Gibbons Engineering Group Limited recently got the chance to help the restoration efforts of the UK’s last World War II Destroyer – the HMS Cavalier; read more about her service, and how we got her radar spinning for the first time in 49 years.
Life During Service
The HMS Cavalier was a destroyer in the UK’s home fleet. Her purpose was to protect the supply lanes into Britain and defend against attacking ships. She spent a lot of her time in the Arctic and the North Sea in the sub-zero temperatures – fighting Nazi ships in the battle for the domination of the Atlantic Ocean.
The HMS Cavalier would escort convoys of ships through dangerous territories. She was chosen to bring thousands of American soldiers to the battlefields due to her speed. This was a time-critical mission, as the Allies desperately needed backup. She was the fastest battleship in the Royal Navy, reaching speeds of 32 knots, affectionally being known as the ‘Fastest of the Greyhounds’.
Once the Second World War had finished, the HMS Cavalier was repurposed and sent to the Far East Fleet in Singapore. Here, she protected and fought until 1971 – working far longer than the average lifespan of the standard Royal Navy vessel.
After 27 years in service, the HMS Cavalier reached the end of her life in action and was then decommissioned in 1972.
Unless a warship is culturally or historically significant when it is decommissioned it is usually dismantled for scrap. But the HMS Cavalier had been in the home fleet and fought to protect critical missions, so Lord Louis Mountbatten campaigned for the HMS Cavalier to be saved from scrap.
She moved around the UK before ending up in the Chatham Historic Dockyard, where she remains to this day as a museum.
The restoration efforts by an incredible crew of volunteers are astounding. They work tirelessly to restore the ship back to its former glory, so the public can learn what life was like during its varied past.
This is where Gibbons Engineering Group Limited was pleased to help.
We were approached about how to repair the HMS Cavalier’s radar. Radar is used to detect if land or other ships are nearby; they revolutionised safety at sea and, contrastingly, how war was fought on the waves.
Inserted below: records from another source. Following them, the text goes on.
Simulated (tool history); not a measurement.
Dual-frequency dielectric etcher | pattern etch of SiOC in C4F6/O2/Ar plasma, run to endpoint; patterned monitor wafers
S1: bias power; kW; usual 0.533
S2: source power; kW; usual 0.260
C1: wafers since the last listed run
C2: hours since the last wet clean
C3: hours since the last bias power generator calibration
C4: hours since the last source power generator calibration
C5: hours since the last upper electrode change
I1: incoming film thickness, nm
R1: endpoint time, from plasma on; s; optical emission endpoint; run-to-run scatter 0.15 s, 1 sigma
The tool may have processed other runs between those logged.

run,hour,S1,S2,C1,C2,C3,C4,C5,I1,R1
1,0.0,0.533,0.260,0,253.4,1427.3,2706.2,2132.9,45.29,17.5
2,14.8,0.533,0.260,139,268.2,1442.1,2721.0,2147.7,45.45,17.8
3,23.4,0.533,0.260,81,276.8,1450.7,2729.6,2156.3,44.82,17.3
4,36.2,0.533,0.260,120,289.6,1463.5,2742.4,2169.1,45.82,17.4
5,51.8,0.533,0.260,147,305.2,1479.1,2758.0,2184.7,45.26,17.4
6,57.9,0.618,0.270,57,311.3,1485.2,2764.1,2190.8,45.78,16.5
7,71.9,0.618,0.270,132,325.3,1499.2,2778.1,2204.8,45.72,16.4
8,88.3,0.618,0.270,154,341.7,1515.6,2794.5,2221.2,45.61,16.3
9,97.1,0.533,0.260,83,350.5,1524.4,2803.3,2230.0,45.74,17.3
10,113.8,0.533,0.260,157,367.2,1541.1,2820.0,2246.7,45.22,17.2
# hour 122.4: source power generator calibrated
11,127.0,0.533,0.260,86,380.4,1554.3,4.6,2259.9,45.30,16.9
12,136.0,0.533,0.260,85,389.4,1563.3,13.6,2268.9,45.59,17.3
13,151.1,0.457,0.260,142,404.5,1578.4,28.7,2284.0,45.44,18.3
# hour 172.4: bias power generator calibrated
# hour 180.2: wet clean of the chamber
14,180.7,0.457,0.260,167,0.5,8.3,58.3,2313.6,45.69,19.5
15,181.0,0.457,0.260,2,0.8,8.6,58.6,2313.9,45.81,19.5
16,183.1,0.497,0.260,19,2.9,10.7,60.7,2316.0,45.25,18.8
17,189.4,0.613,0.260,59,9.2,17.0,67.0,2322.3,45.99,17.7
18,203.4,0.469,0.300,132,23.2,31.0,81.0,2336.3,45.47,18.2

We recommended a single-phase motor, which we then engineered a new mounting flange for, as well as boring the existing shaft to press fit and pinned in a new shaft so it would fit correctly into the gearbox of the radar.
After it was installed at Chatham, the Radar started spinning for the first time in 49 years.
We were delighted to be able to assist in the restoration of such an important part of British Naval history.